Earlier, we saw how the mass spectrometer could be used to determine the relative masses of atoms. We determined, for example, that Li had an atomic mass of 7 AMU while C had an atomic mass of 12 AMU. These were considered relative weights because we really had no idea what an AMU was, except that, by definition, whatever H’s mass, it was approximately 1 AMU.

The problem:

Consider the chemical combination of carbon and lithium: xC + yLi => LiyCx.
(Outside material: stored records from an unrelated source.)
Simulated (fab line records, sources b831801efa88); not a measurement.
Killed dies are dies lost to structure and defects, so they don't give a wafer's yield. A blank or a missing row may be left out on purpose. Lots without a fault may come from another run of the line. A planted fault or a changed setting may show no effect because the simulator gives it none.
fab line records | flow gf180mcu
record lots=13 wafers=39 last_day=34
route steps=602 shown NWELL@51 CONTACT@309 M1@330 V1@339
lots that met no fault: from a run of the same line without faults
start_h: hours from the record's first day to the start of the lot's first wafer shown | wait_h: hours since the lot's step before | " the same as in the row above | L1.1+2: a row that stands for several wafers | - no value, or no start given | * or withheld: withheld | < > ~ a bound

But, what numbers are x and y? Since the mass spectrometer was not available in the 18th and 19th centuries when molecular formulas were determined leading to the discovery of combining capacity, other methods of determining “x” and “y” were necessary.

Equal numbers:

The first problem scientists needed to solve was “How can we get samples of C and Li that contained equal number of atoms?” So long as Li and C were in the ratio of 7 to 12 mass units, the samples must have equal numbers of particles. For example:

7 AMU of Li and 12 AMU of C would each contain 1 atom (ratio 7:12)

14 AMU of Li and 24 AMU of C would each contain 2 atoms (ratio still 7:12)

70 AMU of Li and 120 AMU of C would each contain 10 atoms (ratio still 7:12)

7n AMU of Li and 12n AMU of C would each contain n atoms (ratio still 7:12)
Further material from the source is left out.